Lately, Mrs. Lion and I have discussed our individual approaches to forced male chastity. If you regularly read here, you will have seen much of our conversations. I’ve been giving a lot of thought to roles and rules. In my experience as a top, I know that much of what happens with a bottom is more the wishes of the bottom than the top’s. I think this is generally true in the BDSM world. The reason for this is pretty simple: the bottom expresses his or her desires to the top. The top reviews this and adds his or her own personal interests. This is negotiation. I have never played with a new partner without sufficient negotiation to have a very good idea what each of our expectations are. This flies in the face of the standard fantasies where the “dom” simply forces the “sub” to obey and endure whatever he wants to dish out.
Negotiation is not a script. It just allows each person to talk about what they like or would like and what they do or don’t expect. One reason that sessions in BDSM are called “scenes” is that there is the theatrical element of scripting involved at some level. Even in a lifestyle situation with a full time master and slave, negotiation is critical. I “owned” a slave for ten years. She unconditionally surrendered to me. If I told her to quit her job, she would. This is a role she cherished. However, the reality under this was our relationship. If she were a true slave, simply property, she would never get into my bed or go out to dinner with me. She would be another appliance. The reality was we lived together and both of us worked to please one another. What does this have to do with forced male chastity?

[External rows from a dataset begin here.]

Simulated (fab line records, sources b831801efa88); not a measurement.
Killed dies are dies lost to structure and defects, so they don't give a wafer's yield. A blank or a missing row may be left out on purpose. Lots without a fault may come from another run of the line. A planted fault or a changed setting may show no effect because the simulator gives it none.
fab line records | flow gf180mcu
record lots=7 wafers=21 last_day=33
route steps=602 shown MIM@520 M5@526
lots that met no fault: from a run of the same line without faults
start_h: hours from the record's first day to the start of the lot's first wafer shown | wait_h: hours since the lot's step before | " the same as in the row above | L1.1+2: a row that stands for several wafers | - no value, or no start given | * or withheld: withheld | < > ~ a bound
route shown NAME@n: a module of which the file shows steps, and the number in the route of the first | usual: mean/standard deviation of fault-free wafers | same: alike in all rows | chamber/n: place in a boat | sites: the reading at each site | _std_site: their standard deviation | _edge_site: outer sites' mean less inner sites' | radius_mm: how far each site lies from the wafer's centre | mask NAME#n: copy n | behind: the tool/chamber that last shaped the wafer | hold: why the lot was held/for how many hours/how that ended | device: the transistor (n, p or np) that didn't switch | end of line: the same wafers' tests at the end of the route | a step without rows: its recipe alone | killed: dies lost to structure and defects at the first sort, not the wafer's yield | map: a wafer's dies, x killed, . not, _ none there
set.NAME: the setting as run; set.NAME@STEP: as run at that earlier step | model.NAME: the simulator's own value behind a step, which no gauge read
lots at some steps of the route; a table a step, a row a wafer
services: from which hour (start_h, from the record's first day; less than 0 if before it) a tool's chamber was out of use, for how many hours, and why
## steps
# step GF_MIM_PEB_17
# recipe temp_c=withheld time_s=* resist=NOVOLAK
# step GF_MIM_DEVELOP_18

The answer is that many of us caged males make some very unreasonable requests of our keyholders. Mrs. Lion is my wife. I lover her with all my heart. She feels the same toward me. She is my keyholder because she knows being caged is something I want. Since she is doing it for me, she wants me to enjoy it as much as possible. In the meantime I want her to take charge and make decisions that govern my sexual activity. She wants to make those decisions in a way that meet my wishes/fantasy. You can see the problem. I want her to be in control. She is willing to take control but wants the control she exercises to meet my expectations. Effectively, that puts me in charge.
This paradox can cause a lot of problems. Both of us want things to work for one another, yet this desire creates anxiety and concern. Since I have a lot of experience in the BDSM world, I understand the challenge. It doesn’t make it easier to manage, but at least I am not going into depression because I don’t get my male chastity fantasy just the way I want it.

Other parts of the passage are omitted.